# Lecture 15-17 - Dynamic Programming Flashcards

Name three key differences between Greedy and Dynamic Programming paradigms

Greedy

o Build up a solution incrementally.

o Iteratively decompose and reduce the size of the problem.

o Top-down approach.

Dynamic programming:

o Solve all possible sub-problems.

o Assemble them to build up solutions to larger problems.

o Bottom-up approach.

Define the optimal sub-structure mathematically

Let Sij = subset of activities in S that start after ai finishes and finish before aj starts. Sij = {ak ∈ S :∀i, j fi ≤ sk < fk ≤ sj} • Aij = optimal solution to Sij • Aij = Aik U { ak } U Akj

How many sub-problems, and choices to consider, are there in the activity selection problem before and after Greedy choice?

Before theorem

Pick the best m such that Aij = Aim U { am } U Amj

Subproblems: 2

Choices: j-i-1

After theorem:

Choose am∈Sij with the earliest finish time (greedy choice)

Sub-problems: 1

Choices to consider: 1

Define the Greedy choice theorem:

Theorem:

Let Sij ≠ ∅, and let am be the activity in Sij with the

earliest finish time: fm = min{ fk : ak ∈Sij}. Then:

1. am is used in some maximum-size subset of

mutually compatible activities of Sij.

2. Sim = ∅, so that choosing am leaves Smj as the only

nonempty subproblem.

What is the input and output in weighted interval scheduling?

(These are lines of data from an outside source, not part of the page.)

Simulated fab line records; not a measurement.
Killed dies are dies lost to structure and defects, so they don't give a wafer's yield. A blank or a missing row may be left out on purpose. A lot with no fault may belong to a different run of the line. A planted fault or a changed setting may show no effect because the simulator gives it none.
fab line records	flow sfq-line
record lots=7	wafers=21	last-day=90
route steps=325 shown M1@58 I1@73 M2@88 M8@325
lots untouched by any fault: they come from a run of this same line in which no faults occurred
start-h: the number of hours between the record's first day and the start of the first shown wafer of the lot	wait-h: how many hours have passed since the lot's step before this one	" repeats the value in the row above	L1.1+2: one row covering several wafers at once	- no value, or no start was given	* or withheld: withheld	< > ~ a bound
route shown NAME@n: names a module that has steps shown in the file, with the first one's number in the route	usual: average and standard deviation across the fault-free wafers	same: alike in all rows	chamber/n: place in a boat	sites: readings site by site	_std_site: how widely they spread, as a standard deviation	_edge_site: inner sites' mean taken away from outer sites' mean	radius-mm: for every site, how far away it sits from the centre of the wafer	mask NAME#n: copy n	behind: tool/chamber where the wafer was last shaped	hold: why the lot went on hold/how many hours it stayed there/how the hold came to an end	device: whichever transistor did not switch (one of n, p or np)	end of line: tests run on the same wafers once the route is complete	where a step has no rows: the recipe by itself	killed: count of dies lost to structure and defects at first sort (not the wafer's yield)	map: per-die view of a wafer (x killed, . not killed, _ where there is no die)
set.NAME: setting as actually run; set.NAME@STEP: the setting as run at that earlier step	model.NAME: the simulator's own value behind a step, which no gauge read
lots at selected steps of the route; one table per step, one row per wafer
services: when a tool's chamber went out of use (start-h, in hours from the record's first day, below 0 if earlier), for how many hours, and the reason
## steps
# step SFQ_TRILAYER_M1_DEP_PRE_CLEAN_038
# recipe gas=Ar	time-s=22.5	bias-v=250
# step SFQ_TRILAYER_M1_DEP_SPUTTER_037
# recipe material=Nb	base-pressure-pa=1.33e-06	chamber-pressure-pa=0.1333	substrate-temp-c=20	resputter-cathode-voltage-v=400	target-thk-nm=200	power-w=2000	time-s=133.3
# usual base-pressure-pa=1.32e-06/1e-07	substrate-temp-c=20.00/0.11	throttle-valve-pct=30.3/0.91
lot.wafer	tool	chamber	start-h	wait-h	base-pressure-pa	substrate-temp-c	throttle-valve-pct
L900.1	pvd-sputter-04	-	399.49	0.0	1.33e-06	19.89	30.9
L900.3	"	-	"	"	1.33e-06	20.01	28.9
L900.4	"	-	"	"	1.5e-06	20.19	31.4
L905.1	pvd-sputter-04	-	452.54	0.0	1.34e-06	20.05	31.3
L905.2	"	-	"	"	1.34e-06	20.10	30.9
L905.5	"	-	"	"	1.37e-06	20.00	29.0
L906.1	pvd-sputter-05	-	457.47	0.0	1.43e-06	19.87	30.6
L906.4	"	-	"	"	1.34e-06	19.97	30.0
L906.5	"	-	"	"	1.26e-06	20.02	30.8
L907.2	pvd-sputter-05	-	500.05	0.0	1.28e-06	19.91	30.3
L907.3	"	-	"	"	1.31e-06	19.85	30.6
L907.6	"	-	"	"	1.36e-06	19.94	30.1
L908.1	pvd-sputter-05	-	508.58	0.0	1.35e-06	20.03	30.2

Is the greedy choice always effective in this problem?

Input: Set S of n activities, a1, a2, …, an.

– si = start time of activity i.

– fi = finish time of activity i.

– wi = weight of activity i

• Output: find maximum weight subset of mutually compatible activities.

Greedy choice isn’t always effective.

Define Binary choice mathematically in terms of Opt(j) and p(j).

OPT(j) = value of the optimal solution to the problem

p(j) = largest index i < j such that activity/job i is

compatible with activity/job j.

Opt(j) =

0 if j = 0

max {wj + OPT(p(j)), OPT(j-1)} otherwise

Define memoization.

Memoization: Cache results of each subproblem; lookup as needed.

for j = 1 to n

M[j] ← empty.

M[0] ← 0.

M-Compute-Opt(j) if M[j] is empty M[j] ← max(v[j]+M-Compute-Opt(p[j]), M-Compute-Opt(j–1)). return M[j].

Prove that the memoized version of Binary choice takes O(nlogn) time.

Sort by finish time: O(nlogn) Computing p(): O(nlogn) via sorting by start time

M-Compute-opt(j): O(n)

each invocation takes O(1) time and either:

1. returns existing M[j]

2. fills in one new entry M[j] and makes two recursive calls (at most 2n recursive calls)

Remark: O(n) if jobs are presorted by start and finish times.

What’s the main idea of dynamic programming (in words)? How is this used in the Bottom-up algorithm?

Solve the sub-problems in an order that makes sure when you need an answer, it’s already been computed.

When we compute M[j], we only need values M[k] for k < j

BOTTOM-UP (n;s1,…,sn;f1,…,fn;v1,…,vn)

Sort jobs by finish time so that f1≤f2≤…≤fn.

Compute p(1), p(2), …, p(n).

M[0]←0

for j = 1 TO n

M[j] ← max { vj + M[p(j)], M[j–1] }

How many recursive calls are there in the Find-Solution algorithm?

of recursive calls ≤ n ⇒ O(n).

Do you remember how the reconstruction works (table example Lec 15)

Yes

Define the shortest path u to v in terms of weight w().

w (p) = min {w(p) : u -> v} if path exists

inf otherwise

What type of queues does Dijkstra’s algorithm use?

Are negative-weight edges allowed?

What type of keys does each node hold?

Is it dp or greedy choice?

Why is re-insertion in queue not a good idea to deal with negative weight edges? Why is adding a constant also not a good idea? give an example.

priority queue.

No negative weighted edges.

Keys are shortest-path weights (d[v])

Greedy.

Reinsertion -> exponential running time

Constant -> doesn’t always work, see lect 16

How is the Bellman-Ford algorithm different than Djikstra’s?

it allows negative-weight edges.

How does Bellman-Ford detect negative weight cycles?

If Bellman-Ford has not converged after V(G) - 1

iterations, then there cannot be a shortest path tree,

so there must be a negative weight cycle.

Returns TRUE if no negative-weight cycles

reachable from s, FALSE otherwise.

What is the time complexity of Bellman-Ford? is it larger than djisktra’s?

O(VE)

Yes, because we relax much more often than in djikstra’s.